Charles Taylor should have played soccer like George Weah
I read with great interest the arrest of Charles Taylor, the Idi Amin of West Africa. Taylor was caught trying to flee to Cameroon from Nigeria, where he was living in exile. Taylor is the Liberian despot who is responsible for bringing Liberia to its present economic woes and instigated the horrific civil war in Sierra Leone that killed hundreds of thousands of people. All in his pursuit to enrich himself with shiny baubles. Taylor actively supported a rebel group in neighboring Sierra Leone, the Revolutionary United Front (RUF), in exchange for diamonds.
He provided the RUF with weapons and related materiel, training, logistical support, a staging ground for attacks, and a safe haven for retreat. Known for its unusual brutality, this notorious rebel group terrorized Sierra Leone by killing civilians and amputating the limbs of tens of thousands of innocent persons, including children. Taylor also sold timber from Liberia's forests to pay for arms for the RUF and to enrich his personal coffers. Since the end of Liberia's civil war in 1997, the export of forest timber became the government's key source of revenue. Forests that once fed and protected rural communities withered, and with the current rate of logging the vast majority of the pristine forests that remain in Liberia will be gone within the next 10 years.

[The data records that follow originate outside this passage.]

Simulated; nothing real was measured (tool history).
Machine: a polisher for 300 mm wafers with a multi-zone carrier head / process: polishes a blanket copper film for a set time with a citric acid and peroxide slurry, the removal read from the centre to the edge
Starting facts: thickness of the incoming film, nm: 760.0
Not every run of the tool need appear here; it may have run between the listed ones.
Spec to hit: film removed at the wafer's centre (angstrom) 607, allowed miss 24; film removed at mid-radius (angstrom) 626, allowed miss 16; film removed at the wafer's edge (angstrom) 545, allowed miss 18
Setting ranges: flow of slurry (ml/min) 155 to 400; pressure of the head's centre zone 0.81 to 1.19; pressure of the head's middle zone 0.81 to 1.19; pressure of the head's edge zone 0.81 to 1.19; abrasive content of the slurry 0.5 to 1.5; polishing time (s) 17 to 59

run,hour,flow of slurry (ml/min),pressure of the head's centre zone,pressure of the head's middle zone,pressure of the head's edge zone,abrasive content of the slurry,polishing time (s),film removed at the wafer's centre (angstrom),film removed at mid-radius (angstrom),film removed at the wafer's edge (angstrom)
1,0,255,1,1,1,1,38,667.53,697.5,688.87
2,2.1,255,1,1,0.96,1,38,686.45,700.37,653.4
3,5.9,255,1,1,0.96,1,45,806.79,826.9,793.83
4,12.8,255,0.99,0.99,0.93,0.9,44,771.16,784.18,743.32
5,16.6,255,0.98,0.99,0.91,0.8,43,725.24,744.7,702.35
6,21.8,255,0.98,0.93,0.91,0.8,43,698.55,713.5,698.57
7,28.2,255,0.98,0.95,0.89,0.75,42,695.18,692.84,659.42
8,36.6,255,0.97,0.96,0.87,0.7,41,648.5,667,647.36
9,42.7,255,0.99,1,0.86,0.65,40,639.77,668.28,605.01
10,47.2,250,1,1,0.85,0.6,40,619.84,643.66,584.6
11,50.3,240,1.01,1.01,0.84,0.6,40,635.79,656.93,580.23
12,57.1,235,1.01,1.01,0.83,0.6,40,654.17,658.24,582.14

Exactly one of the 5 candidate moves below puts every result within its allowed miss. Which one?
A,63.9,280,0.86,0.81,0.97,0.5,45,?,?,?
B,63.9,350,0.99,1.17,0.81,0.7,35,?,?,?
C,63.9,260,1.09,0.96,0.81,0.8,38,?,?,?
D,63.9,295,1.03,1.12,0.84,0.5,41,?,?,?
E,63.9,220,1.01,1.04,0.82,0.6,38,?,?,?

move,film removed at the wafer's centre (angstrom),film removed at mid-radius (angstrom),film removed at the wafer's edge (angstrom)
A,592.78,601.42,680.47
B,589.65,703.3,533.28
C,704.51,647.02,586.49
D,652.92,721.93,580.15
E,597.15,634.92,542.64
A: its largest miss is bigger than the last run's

Contrast this with fellow Liberian, George Weah, one of the best known and well liked personalities. Weah was a soccer phenom and the first and only African so far to be named European and FIFA player of the year in 1995. He attained extraordinary success as a club player for Marseilles, Paris St. Germain, and AC MIlan. Unfortunately, Liberia never qualified for the World Cup and he never got a chance to show of his soccer prowess to a wider audience. But during his day he was considered to be the best African player of all times.
After retirement, Weah used football as a way to bring happiness and promote education for children in Liberia. In 1998, Weah launched a CD called Lively Up Africa featuring the singer Frisbie Omo Isibor and eight other African football stars. The proceeds from this CD went to children's programmes in the countries of origin of the athletes involved.
Weah is President of the Junior Professionals, a football team he founded in Monrovia in 1994. As a way to encourage young people to remain in school, the club's only requirement for membership is school attendance. Many of the young people, recruited from all over Liberia, have gone on to play for the Liberian national team.
He recently stood for the October 2005 elections against Ellen Johnson Sirleaf, after a popular petition installed him in the ballot. Weah was favored to win but could not get a majority in the primary. He was beaten narrowly in the run-off. He gracefully acceded not disputing the election results and Ellen Johnson Sirleaf became the first African female head of state. Weah could have resorted to violence upsetting Liberia's fragile peace but he chose not to do so.
George Weah, soccer phenom and humanitarian extra-ordinaire.